LONDON (Reuters) - Princess Charlotte, daughter of Britain’s Prince William and his wife Kate, started school on Thursday, joining her elder brother Prince George at Thomas’s Battersea in southwest London.
Four-year-old Charlotte, dressed in the school’s uniform of navy blue with red trim cardigan and blue skirt, held her mother’s hand as she arrived at the school, accompanied also by her father and her brother.
Strict about children’s appearance, the London school emphasizes that hair longer than shoulder length must be tied back. Charlotte had done so neatly, with a whispy ponytail. She also bore a backpack with a sequin-studded unicorn keychain.
Headteacher Helen Haslem greeted Charlotte with a handshake as the princess balanced on tip-toe to introduce herself, watched by a beaming Kate, who wore a modest floral dress.
The great-granddaughter of Queen Elizabeth, Charlotte is fourth-in-line to the British throne, after - in ascending order - six-year-old George, her father William and her grandfather Prince Charles.
Charlotte’s younger brother, Louis, who is fifth-in-line to the throne, celebrated his first birthday in April.
George has been a pupil at Thomas’s Battersea since 2017. He became the focus of attention last month when U.S. television host Lara Spencer commented on reports he was taking ballet lessons by saying “We’ll see how long that lasts.” She issued a hasty apology after being criticized for insensitivity.

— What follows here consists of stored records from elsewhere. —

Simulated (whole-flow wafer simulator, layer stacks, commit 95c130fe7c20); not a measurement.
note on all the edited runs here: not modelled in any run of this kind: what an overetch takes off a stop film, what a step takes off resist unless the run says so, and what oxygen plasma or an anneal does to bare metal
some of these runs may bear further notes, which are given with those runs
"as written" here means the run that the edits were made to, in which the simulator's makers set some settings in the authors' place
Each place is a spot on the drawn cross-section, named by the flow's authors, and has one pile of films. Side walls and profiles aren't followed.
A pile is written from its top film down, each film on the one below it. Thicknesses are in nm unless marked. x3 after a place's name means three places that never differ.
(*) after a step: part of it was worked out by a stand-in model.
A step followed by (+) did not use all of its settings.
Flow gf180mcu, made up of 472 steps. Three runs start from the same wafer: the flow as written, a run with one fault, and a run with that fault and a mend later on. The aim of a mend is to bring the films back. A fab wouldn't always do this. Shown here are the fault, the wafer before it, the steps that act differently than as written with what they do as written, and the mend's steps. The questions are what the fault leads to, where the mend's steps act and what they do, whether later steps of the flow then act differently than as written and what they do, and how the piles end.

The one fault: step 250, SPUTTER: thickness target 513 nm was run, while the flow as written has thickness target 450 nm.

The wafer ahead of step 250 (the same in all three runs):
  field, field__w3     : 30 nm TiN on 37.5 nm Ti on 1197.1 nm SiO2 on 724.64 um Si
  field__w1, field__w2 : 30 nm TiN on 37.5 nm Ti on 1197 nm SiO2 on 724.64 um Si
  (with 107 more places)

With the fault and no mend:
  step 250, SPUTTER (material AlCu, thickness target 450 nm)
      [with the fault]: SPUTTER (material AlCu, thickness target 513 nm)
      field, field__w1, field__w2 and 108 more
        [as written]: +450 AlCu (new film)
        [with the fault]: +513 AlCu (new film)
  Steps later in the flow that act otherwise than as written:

The school teaches 560 boys and girls between the ages of 4 and 13, with yearly fees for four year-olds of around 19,000 pounds ($24,000).
The charge for Charlotte, however, will be discounted because her brother is already a pupil. The termly fee for a second child is 6,305 pounds against 6,429 pounds for the first, according to the school’s website.
Two years ago police reviewed security arrangements at the school after a 40-year-old woman was arrested on suspicion of attempted burglary there shortly after George started.
The woman accepted a caution for causing a nuisance on school property.